By JOHN SCHWARTZ New York Times 2/7/07
Like most of today’s astronauts, Lisa Marie Nowak worked in relative obscurity — even last July, when she took the spaceflight that she had spent 10 years at NASA hoping for.
She is famous now, the smiling image of her in astronaut gear a sharp contrast with her police mugshot — a woman with wild hair wearing an expression of personal devastation.
She is charged with the attempted murder of a woman she believed to be her rival for the affections of a fellow astronaut. Police officials say she drove 900 miles to Florida from Texas, wearing a diaper so she would not have to stop for rest breaks. In Orlando, they say, she confronted her rival in a parking lot, attacking her with pepper spray.
Captain Nowak was in disguise at the time, wearing a wig, the police said. She had with her a compressed air pistol, a steel mallet, a knife, pepper spray, four feet of rubber tubing, latex gloves and garbage bags.
Those who know her say they are mystified. “I was in shock,” said Dennis Alloy, 43, of Tysons Corner, Va., a friend and high school classmate. “When I knew her, I couldn’t imagine an evil bone in her body.”
Many inside and outside the space agency are wondering how the problems of Captain Nowak, who graduated from the Naval Academy in 1985 and served in the Navy before joining National Aeronautics and Space Administration, were not detected before this. Many are also wondering whether the “Right Stuff” image of astronauts has been tarnished, or if that image somehow confused technical excellence with emotional stability. “Like any other people, they’re human,” said George Abbey, director of the Johnson Space Center when Commander Nowak was selected for the astronaut corps and recalled her as “an outstanding candidate.”
Captain Nowak, 43, was arrested at 4 a.m. on Monday at Orlando International Airport, the police said, after attacking Colleen Shipman, an Air Force captain.
The police report, by Detective William C. Becton, said that Captain Nowak said she had not intended to harm Captain Shipman and said she believed that “this was the only time she was going to be able to speak” with her. The compressed air pistol she carried “was going to be used to entice Ms. Shipman to talk with her,” according to the report.

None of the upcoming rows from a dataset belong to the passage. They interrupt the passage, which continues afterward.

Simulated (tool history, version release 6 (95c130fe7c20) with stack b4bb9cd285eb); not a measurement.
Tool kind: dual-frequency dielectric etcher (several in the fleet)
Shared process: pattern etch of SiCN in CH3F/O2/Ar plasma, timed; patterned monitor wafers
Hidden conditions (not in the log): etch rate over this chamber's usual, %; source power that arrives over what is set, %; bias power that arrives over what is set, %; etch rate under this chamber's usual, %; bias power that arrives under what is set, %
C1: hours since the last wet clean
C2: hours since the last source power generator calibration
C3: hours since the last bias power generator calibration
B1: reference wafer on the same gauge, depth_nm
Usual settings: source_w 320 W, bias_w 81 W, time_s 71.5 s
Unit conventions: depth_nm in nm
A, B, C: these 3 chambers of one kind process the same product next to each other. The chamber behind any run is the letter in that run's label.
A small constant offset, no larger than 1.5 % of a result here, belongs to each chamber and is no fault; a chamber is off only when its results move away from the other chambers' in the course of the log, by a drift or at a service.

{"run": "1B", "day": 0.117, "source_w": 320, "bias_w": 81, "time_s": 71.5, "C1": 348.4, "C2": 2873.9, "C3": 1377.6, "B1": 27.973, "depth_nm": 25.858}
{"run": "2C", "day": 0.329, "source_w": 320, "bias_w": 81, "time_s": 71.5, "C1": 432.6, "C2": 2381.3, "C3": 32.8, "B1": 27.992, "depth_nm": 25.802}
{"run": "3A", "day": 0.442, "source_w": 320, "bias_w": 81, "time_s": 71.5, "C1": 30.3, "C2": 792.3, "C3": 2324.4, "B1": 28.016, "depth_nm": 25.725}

Detective Becton wrote, “When I asked Mrs. Nowak if she thought the pepper spray was going to help her speak with Ms. Shipman, she replied, ‘That was stupid.’ ”
According to the police report, Captain Nowak said she saw Captain Shipman, 30, as a rival for the affection of Cmdr. William A. Oefelein, a fellow astronaut. She told the police that she and Commander Oefelein, whose NASA nickname is Billy-O, had “more than a working relationship but less than a romantic relationship.” Commander Oefelein, 41, is divorced and has two children.
Tuesday was a day of confusion and quickly shifting events. Captain Nowak, a married mother of three, was brought before a judge for arraignment at 8:30 a.m. Two of her fellow astronauts — the chief of NASA’s astronaut office, Col. Steven W. Lindsey of the Air Force, and Capt. Christopher J. Ferguson of the Navy — were there to offer support.
The judge had agreed to release Captain Nowak on $15,000 bond on charges of kidnapping and battery, but the police added a charge of attempted murder, and bail was increased to $25,000.
In Orlando at the end of the day, Captain Nowak posted bail and, later in the evening, was fitted with an electronic ankle bracelet so her movements could be monitored after her return to Houston.
“She’s is going home,” said her lawyer , Donald Lykkebak.
Captain Nowak and her husband, Richard, a flight controller for the International Space Station, live with their children in a two-story brick-and-glass home on a cul-de-sac in suburban Houston.
Few neighbors there wanted to talk about the case, but one, who asked that his name not be used, said the couple had had an argument in November with raised voices and the sound of breaking china.
No one was home on Tuesday.
A statement from the family last night on the Web site of the Orlando Sentinel said that the Nowaks had been married for 19 years but that Captain Nowak and her husband “had separated a few weeks ago.” Michael Coats, the director of the Johnson Space Center, said in a statement: “We are deeply saddened by this tragic event. The charges against Lisa Nowak are serious ones that must be decided by the judicial system.”
Mr. Coats said Captain Nowak was “officially on 30-day leave and has been removed from flight status and all mission-related activities.”
He said NASA would “continue to monitor developments in the case.”